There has been so much death and destruction in recent months during the civil war in Syria and the war between Hamas in Gaza and Israel. Rightly, the world is focused on this, especially the senseless deaths of innocent victims, many of them children.
But often overlooked (and caught in the crossfire of politics and war) are Christians, some of the oldest Christian communities in the world. They are finding themselves marginalized. Many of us here in Canada know Christians who have fled the Middle East for the freedom of our country. And one can hardly blame them when we see:
o Reuters reports that Hamas in Gaza has allegedly pressured Christians to convert to Islam;
o British newspaper The Independent reports that in Syria, where St. Paul experienced his conversion on the road to Damascus, Christians are being targeted and killed for trying to stay neutral in the civil war between Sunni rebels and the ruling Alawites;
o Persecution of Christians continues throughout many countries in the Middle East from churches being bombed to people being tortured for their faith.
Throughout history, Christian communities have survived in the Middle East despite great hardships. For example, the Turks, who ruled much of the region for 400 years until the First World War, relegated Christians to formal second-class citizen status with special taxes and restrictions on interactions with Muslims.
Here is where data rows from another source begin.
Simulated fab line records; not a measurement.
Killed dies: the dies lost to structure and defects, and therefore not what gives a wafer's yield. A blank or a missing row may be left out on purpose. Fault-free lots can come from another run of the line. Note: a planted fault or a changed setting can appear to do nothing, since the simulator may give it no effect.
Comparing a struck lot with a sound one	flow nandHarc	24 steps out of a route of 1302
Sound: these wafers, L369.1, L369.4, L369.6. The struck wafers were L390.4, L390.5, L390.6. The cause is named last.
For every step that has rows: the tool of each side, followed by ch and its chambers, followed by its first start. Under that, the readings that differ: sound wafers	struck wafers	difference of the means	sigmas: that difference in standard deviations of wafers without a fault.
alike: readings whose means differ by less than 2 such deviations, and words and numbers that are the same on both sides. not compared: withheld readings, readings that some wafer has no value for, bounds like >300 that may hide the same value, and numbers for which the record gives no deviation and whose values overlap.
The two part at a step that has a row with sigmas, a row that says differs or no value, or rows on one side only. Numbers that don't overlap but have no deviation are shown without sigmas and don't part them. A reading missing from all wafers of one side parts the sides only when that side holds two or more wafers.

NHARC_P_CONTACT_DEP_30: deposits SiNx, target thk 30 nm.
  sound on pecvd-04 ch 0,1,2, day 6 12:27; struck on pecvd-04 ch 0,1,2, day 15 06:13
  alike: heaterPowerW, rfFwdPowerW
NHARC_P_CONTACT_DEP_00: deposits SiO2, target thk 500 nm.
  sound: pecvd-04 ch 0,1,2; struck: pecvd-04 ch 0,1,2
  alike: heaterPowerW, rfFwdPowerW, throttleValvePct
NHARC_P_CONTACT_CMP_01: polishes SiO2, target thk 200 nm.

But today things feel different. Could it be because of Hamas and the rising power of the Muslim Brotherhood, its parent organization, in the Middle East? All one needs to do is read the Hamas Charter, called the Covenant of the Islamic Resistance Movement, to get a chill down one’s back. It clearly states Israel must be extinguished and Jews killed, followed by other non-Muslims. Its Article Thirteen is particularly unnerving because there is no peaceful compromise for Hamas: “There is no solution for the Palestinian question except through jihad. Initiatives, proposals and international conferences are all a waste of time and vain endeavours. The Palestinian people know better than to consent to having their future, rights and fate toyed with.”
Yunis Al-Astal, a cleric and Hamas member of the Palestinian Legislative Council, removed any doubt about where Hamas stood on peace in a famous sermon he gave a couple years after Israel pulled out of Gaza in 2007: “Very soon, Allah willing, Rome will be conquered, just like Constantinople was, as was prophesized by our Prophet Muhammad. Today, Rome is the capital of the Catholics, or the Crusader capital, which has declared its hostility to Islam, and has planted the brothers of apes and pigs in Palestine in order to prevent the reawakening of Islam — this capital of theirs will be an advanced post for the Islamic conquests, which will spread through Europe in its entirety, and then will turn to the two Americas, and even Eastern Europe.”
All this makes one wonder how long this ceasefire — which was negotiated with help from Egyptian President Mohamed Morsi, once a leading figure in the Muslim Brotherhood — will last between Hamas and Israel. So much is riding on the ceasefire as a path to peace, including the long-term survival of Christian communities in the region.
When asked by Pilate if He were a king, Jesus replied: “My kingdom is not of this world” (John 18:36). Then Jesus submitted to the brutal torture and excruciating death to prove to the world that violence begetting violence begetting violence is not the answer. We can only hope and pray, as we prepare in this Advent season to celebrate the birth of the Prince of Peace, that the politicians in the Middle East and world leaders finally come to the same conclusion.